There are certain rules that you can’t find in books. They are often referred to as unwritten rules. Baseball has a lot of them for some reason. But, we’re not talking about baseball ones today. The unwritten rule we’re talking about simple. Following it can propel your career or standing among peers. Not following it can reveal your character and bring much of what you work for to a crashing halt.
“If someone takes time out of their schedule to write something to you, your team, group, etc., you need to respond to them.”
Even if you don’t write more than “thank you” and the person’s name, a response goes a long way. And, I can guarantee you the person remembers who responds regularly and who never does. I’ve been reminded of responses years after they occurred. I also know people who lost good standing by not responding. Its not petty, its courtesy and sign of a trustworthy, appreciative, humble teammate.
Additionally, don’t think because the person writing is not on your team or your title level that you can ignore it. That goes to another unwritten rule: “Treat every single person the same because you never know who they are.” If someone says “hello,” you say “hello” back. Tell people “good-bye.” Smile and say pleasantries.
This is what common courtesy is.
Now, how does it translate to social engagement on social media. It is the very definition of “social.” Without engagement, there is nothing social about it. If someone takes the time to comment on a post, you need to give them the courtesy of a response back. That is what social engagement is.
Diving a little deeper, it is baffling to read people posting that they lost followers and can’t understand why. Yet know they do nothing but post or complain, and seldom engage with their contacts. Why should someone continue to follow you if you don’t reciprocate the engagement? How would you feel if you made several comments and they went unrecognized? I know I would feel slighted.

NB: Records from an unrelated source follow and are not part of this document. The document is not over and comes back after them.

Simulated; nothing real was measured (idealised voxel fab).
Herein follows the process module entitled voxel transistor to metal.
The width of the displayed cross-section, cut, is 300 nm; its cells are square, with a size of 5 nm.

Think of it this way. If someone asks you a question during a meeting or congratulates you after a race are you not going to respond? Of course you will respond. So why should it be any different digitally? Especially when we are living in a digital era.
In the same vein, take time to read what people post in their captions instead of just double-tapping for a like. You’ll be surprised what you are “liking,” as sometimes the photo doesn’t match what is written. I’ve made this mistake a couple times, and have corrected it. Also when someone has a thoughtful caption or a question in there, I try to respond.
Common courtesy, decency, and respect go a long way. And, you never know how far a simple comment or thank you can take you.